Designing Data-Intensive Applications Flashcards
What are the three main goals of a data-intensive application?
Reliability, scalability, and maintainability.
What is reliability in the context of a data-intensive application?
The ability of the application to continue functioning correctly, even in the face of errors, failures, or unexpected inputs.
What is scalability in the context of a data-intensive application?
The ability of the application to handle increased load or demand, by adding more resources or by distributing the workload across multiple machines.
What is maintainability in the context of a data-intensive application?

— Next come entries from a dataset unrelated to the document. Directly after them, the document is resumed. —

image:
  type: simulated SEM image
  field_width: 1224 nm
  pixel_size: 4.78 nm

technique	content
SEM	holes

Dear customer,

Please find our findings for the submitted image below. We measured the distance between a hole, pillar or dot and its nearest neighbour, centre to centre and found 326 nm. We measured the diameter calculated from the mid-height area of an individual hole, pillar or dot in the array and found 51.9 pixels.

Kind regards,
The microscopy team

The ease with which the application can be modified, updated, or fixed over time, without introducing errors or breaking existing functionality.
What are the two main types of storage systems?
Disk-based storage and memory-based storage.
What is disk-based storage?
Disk-based storage uses hard disk drives (HDDs) or solid-state drives (SSDs) to store data persistently on disk.
What is memory-based storage?
Memory-based storage uses volatile memory (RAM) to store data in memory, which is much faster but also more expensive and less durable than disk-based storage.
What are some common disk-based storage systems?
Relational databases, file systems, and key-value stores.
What are some common memory-based storage systems?
In-memory databases, distributed caches, and message brokers.
What are some trade-offs between disk-based and memory-based storage?
Memory-based storage is faster but more expensive and less durable than disk-based storage. Disk-based storage is slower but more affordable and durable.
What is a B-tree?
A B-tree is a type of data structure used for indexing and searching data in disk-based storage systems.
What is a hash index?
A hash index is a type of index that uses a hash function to map keys to addresses in memory or on disk.
What is column-oriented storage?
Column-oriented storage is a method of storing data where each column of a table is stored separately, instead of storing entire rows of a table together.
What are some advantages of column-oriented storage?
Column-oriented storage can be more efficient for certain types of queries, such as range queries or aggregation queries, because it allows the database to read only the columns that are relevant to the query. It can also be more space-efficient because it reduces the amount of data that needs to be read from disk.
What is encoding?
Encoding is the process of representing data in a format that can be stored, transmitted, or processed by a computer.
What is schema evolution?
Schema evolution is the process of changing the structure or format of stored data over time, while preserving the ability to read and write data in both the old and new formats.
What is replication?
Replication is the process of copying data from one node in a distributed system to one or more other nodes, in order to improve availability, performance, and/or durability.
What are some common replication topologies?
Master-slave replication, where one node (the master) receives updates and then replicates them to one or more other nodes (the slaves). Multi-master replication, where multiple nodes can receive updates and then replicate them to other nodes. Leaderless replication, where all nodes are equal and can receive updates independently.
What is a replica?
A replica is a copy of data that has been replicated from one node to another.
What is a quorum?
A quorum is a subset of replicas that must agree on a value or decision, in order for the system to make progress.
What is the CAP theorem?
The CAP theorem states that in a distributed system, it is impossible to simultaneously provide all of the following guarantees: Consistency, Availability, and Partition tolerance.